Discussion in 'Vocals' started by JCM, May 11, 2007.

  1. JCM

    JCM Guest

    Hi every one!
    probably my question is quite easy, but my recording level at the moment is vary basic. I have a project which consist of some music and images put together with a vocal, which is spoken (not singing).
    The text of the vocal is the main thing and gives the emotional context that the music and images have to fit. WHat i pretend to say is that is the most important thing, and must be clear and with character.
    What sort of recommendation do you give...acoustic conditions, mics, and processing???

  2. Link555

    Link555 Distinguished Member

    Mar 31, 2007
    North Vancouver
    I have done a bit of voice over work. Generally I like to use a dead vocal both. My booth is 6 feet by 6 feet by 7.5 feet tall. The walls and ceiling are lined with sound foam of various sizes; the smallest is only 1.5 inches thick. The floor is rubber foam covered in carpet.
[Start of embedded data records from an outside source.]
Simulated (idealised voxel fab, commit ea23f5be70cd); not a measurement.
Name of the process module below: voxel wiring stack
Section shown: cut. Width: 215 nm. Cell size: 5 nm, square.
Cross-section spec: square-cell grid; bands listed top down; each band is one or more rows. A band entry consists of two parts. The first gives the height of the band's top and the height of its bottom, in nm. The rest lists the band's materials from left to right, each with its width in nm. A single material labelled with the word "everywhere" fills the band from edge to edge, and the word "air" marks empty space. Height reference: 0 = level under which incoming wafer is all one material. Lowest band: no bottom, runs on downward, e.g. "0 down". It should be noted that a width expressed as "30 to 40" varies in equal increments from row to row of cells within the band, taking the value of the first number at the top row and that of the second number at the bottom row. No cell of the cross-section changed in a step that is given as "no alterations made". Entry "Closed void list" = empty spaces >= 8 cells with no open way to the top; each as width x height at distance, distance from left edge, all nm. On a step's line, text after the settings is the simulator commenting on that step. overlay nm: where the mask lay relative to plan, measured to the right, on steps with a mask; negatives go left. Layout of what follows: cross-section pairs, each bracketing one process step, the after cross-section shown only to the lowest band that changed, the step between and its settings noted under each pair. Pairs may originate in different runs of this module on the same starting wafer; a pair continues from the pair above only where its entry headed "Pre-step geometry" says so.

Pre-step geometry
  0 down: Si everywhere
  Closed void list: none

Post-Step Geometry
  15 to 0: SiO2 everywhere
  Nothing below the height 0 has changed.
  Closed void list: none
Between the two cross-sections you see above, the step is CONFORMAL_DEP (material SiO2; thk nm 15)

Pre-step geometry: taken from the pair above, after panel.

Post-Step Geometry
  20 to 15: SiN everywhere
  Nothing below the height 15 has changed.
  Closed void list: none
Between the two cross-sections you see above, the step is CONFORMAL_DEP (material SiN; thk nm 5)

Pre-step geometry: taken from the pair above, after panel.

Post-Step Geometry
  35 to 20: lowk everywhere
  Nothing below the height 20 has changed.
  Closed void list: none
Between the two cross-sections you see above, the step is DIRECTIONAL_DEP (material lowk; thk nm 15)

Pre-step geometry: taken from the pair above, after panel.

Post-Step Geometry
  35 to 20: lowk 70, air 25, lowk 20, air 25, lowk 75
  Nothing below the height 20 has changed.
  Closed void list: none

    I have a few mic's I use. More often then not I use an APEX 460 mic that I modified and added a cinmag transformer and Peluso capsule. I find it works very nicely on female voice and on a few male speakers. I have used the RE20 for some males before as well.

    As for processing a decent A/D is important. I am very happy with my cranesong, but I have used M-audio, RME and apogee in the past. The M-audio is pretty good for its price point, but there is very noticeable improvement in the cranesong.

    The Pre-amp has to be clean, but there seems to less and less noisy pre-amps out there. Some argue that color of the preamp is an extra spice to the recording, so have a bunch to switch up like mics is good. IMO I think the mic and how it’s used make much more difference than the pre-amp.

    Often I will add a bit of compression is the speaker is very dynamic. Lately I have been using my Pinky compressor, as it adds subtle artifacts that I think enhance the voice.

    Once it’s in the PC I will sometimes fiddle around with a VST compression or reverbs. I very rarely use EQ, I try to position the mic the way I want it during the session, but there are times when you don’t get it exactly right.

    Anyway I hope this helps.
  3. Pootkao

    Pootkao Guest

    Its all about the room and the mic, as the post above describes.

    Shure SM7b and EV RE-20 are both great mic choices. I know a couple radio stations that even use Sennheiser MD 421's.

    A clean pre and good converters are an added bonus. If you're experienced with compressors, heavy compression can yield some very 'personal' results.